Power saving is a handy feature designed to save electricity as well as wear and tear on your PC's components. It periodically turns off various bits of PC hardware without actually shutting down the entire PC, which still runs in the background. Usually "waking up" a PC in this state causes everything to power back up, and you can resume where you left off.
In most instances, the best form of power saving is to turn off the screen, because it consumes a lot of electricity. SUSE Linux can be set so that the screen powers down after a certain period of inactivity—perhaps if you leave your desk to attend to another matter.

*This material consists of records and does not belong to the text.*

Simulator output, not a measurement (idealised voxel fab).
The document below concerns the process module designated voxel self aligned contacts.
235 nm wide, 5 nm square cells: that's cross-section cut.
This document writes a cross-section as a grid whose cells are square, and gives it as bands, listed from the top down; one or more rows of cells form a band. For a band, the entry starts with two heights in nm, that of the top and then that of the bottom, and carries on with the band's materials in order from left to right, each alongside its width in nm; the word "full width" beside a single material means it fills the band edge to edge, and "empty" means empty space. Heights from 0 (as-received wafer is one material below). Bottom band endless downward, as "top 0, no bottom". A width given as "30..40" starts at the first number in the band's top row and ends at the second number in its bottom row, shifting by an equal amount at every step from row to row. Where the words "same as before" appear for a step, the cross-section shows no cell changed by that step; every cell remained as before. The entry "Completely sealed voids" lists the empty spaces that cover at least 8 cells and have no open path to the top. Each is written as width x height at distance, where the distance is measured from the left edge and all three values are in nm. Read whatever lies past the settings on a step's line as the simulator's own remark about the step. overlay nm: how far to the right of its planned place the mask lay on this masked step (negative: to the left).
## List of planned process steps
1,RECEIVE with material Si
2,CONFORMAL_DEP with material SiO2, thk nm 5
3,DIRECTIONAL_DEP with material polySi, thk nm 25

A standard CRT monitor (not a TFT flat-panel screen) consumes around 40 to 60 watts of electricity. This is the same amount as a household light bulb. You wouldn't leave a light switched on unnecessarily, so why leave your monitor switched on when your PC is not in use?
The power-saving features are once again accessed through the Control Center. Start the Control Center from the K menu, click the Power Control, and then click the Display Control icon on the left side of the screen. Here, you can alter various settings for powering down your monitor, as shown in Figure 10-11. Not all the modes are supported on all monitors but the most useful is the Power Off After setting. Try dragging this to around 15 minutes.
Figure 10-11. Altering power-saving features avoids wear and tear on your PC components and saves electricity.
In addition to the screen setting, you can set the power-saving mode for the entire machine. Mostly, this means the hard disk is temporarily spun down but, depending on the age of your PC, you can also set to throttle (slow down) the CPU during periods of inactivity. These options are intended to reduce the wear on your PC's components, as well as to save electricity.
This feature is also found in the Control Center. If you're on the Display Control screen, click the Back button to return to the initial Control Center screen, and then select YaST2 Modules. Click Misc, and then click Power Management. The changes you make here will apply to the entire system, not just your user account, so you'll need to click the Administrator Mode button and enter your root password.
Many of the settings here apply to only relatively modern PCs that have Advanced Configuration and Power Interface (ACPI) support.
Even if you happen to know that your PC has ACPI support, there's no guarantee SUSE Linux will support it. ACPI is a relatively new feature in the Linux kernel. At the moment, support for all types of hardware is a little shaky.
There are effectively three settings to choose from for both AC-powered and battery computer use (you can ignore the battery choices on a desktop PC): Acoustic, Powersave, and Performance. Unfortunately there's not much explanation given of what each does. Powersave is probably the best choice for the average PC, but if you must have your PC running at full speed all the time, even when you're not using it, consider the Performance setting.
You can edit each setting by clicking the Edit Schemes button. Here, you can select which kinds of overall power-saving features you would like to enable. For example, you can select to run your PC at a quiet setting, which limits performance so that less heat is generated, and therefore the system fans won't spin too fast, generating noise. If your CPU is compatible, you can also select to throttle the speed of the CPU during quiet periods, or alternatively, ensure it's kept running at full speed all the time.